From RFE/RL's News Desk:
Self-proclaimed authorities in rebel-held sections of eastern Ukraine say prominent pro-Russian separatist figures have won elections denounced by the West and dismissed by President Petro Poroshenko as a "farce."
Separatist election officials said that Aleksandr Zakharchenko was elected to head the self-proclaimed Donetsk People's Republic and that Igor Plotnitsky won about 64 percent of the vote the self-proclaimed Luhansk People's Republic, according to a full count of ballots cast on November 2.
Critics of the separatists said Zakharchenko and Plotnitsky faced no real opposition in the votes, which were held in defiance of Kyiv and the West but portrayed by Russia as a reflection of "the will of the people" in rebel-controlled portions of the Donetsk and Luhansk provinces.
EU foreign policy chief Federica Mogherini called the elections "illegal and illegitimate" and an "obstacle to peace" in eastern Ukraine.
From Andrew Roth in the Moscow bureau of "The New York Times":
VIDEO: Hundreds of people took to the streets of Kyiv to protest against elections in separatist-held areas of eastern Ukraine on November 2. The protesters marched from Independence Square, the locus of the revolution, chanting slogans and singing the Ukrainian national anthem. The elections have been recognized by Russia but condemned by the Ukrainian and many Western governments. (Video by RFE/RL's Ukrainian Service)

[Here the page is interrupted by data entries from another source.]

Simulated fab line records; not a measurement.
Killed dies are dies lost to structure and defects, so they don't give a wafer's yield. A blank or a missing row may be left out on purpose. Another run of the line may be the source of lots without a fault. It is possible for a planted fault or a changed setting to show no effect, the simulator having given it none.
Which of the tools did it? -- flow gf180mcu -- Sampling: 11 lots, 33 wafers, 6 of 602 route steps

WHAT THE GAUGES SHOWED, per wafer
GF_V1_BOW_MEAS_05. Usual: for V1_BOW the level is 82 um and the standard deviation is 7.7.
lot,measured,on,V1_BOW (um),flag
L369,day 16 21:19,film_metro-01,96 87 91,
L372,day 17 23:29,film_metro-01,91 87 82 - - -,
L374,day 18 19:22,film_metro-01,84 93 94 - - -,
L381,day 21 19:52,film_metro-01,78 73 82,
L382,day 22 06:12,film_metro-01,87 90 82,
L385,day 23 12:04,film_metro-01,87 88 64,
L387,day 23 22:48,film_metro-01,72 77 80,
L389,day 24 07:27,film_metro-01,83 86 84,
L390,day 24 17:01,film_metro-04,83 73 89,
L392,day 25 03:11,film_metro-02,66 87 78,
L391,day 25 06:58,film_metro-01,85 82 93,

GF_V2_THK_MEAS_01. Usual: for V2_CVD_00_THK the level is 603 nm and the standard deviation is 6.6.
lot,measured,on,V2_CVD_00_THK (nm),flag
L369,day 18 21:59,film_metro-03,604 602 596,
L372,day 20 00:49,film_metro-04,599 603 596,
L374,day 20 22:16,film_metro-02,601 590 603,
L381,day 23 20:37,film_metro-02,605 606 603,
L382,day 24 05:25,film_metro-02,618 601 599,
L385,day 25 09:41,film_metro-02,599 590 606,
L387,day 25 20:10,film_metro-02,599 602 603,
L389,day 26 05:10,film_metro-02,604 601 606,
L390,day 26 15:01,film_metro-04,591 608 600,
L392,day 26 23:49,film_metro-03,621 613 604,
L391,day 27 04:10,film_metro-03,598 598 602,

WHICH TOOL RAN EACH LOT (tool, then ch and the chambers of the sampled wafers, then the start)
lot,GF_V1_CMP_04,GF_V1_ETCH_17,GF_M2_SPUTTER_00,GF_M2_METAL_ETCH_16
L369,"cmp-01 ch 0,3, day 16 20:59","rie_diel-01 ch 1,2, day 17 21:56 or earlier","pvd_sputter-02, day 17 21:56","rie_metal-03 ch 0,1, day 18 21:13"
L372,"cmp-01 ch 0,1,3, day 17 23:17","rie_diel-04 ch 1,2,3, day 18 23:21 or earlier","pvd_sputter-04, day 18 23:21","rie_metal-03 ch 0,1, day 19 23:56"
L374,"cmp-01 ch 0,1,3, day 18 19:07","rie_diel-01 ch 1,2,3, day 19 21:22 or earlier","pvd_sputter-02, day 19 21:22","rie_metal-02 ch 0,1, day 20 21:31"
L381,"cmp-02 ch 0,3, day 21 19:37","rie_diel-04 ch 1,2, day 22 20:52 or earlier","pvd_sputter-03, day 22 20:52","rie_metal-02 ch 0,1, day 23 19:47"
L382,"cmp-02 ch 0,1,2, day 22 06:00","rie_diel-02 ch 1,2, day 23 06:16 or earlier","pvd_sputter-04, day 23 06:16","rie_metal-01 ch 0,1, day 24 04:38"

"Ukraine does not want peace, as it claims. Obviously it is playing a double game."
-- the newly elected president of the self-proclaimed Donetsk People's Republic, Aleksandr Zakharchenko
From "Ukraine: Donetsk Votes For New Reality In Country That Does Not Exist" by Shaun Walker in "The Guardian":
With armed men in the polling station, no voter lists, and international observers coming from an organisation concocted the night before the vote, these were no normal elections.
But then the Donetsk People’s Republic is no normal country. It is no country at all, according to most of the world. But the vote for prime minister here and in neighbouring Luhansk region on Sunday was one more step towards creating a new reality on the ground and carving out a chunk of Ukraine that will no longer controlled by Kiev. Moscow has already said it will recognise the results.
The vote came more than six months after a handful of gunmen began taking over administrative buildings in several eastern cities. Since then, the Ukrainian army and volunteer battalions have fought a bloody war against rebels backed with Russian firepower in a conflict that has claimed well over 3,000 lives, many of them civilians.
Read the full story here.
From today's look at yesterday's vote by RFE/RL's News Desk:
Analysts said the separatist elections would only solidify the standoff between Kyiv and the separatists, giving Russia a lever of influence by setting the rebel-held regions further apart from the rest of Ukraine and potentially creating a new "frozen conflict" like those Kremlin critics say Moscow has encouraged elsewhere in the former Soviet Union to maintain clout. ...
Several other Western media outlets also reported witnessing heavy movements of troops near Donetsk.
“We also caution Russia against using any such illegitimate vote as a pretext to insert additional troops and military equipment into Ukraine,” "The Wall Street Journal" quoted Mark Stroh, a spokesman for the White House National Security Council, as saying.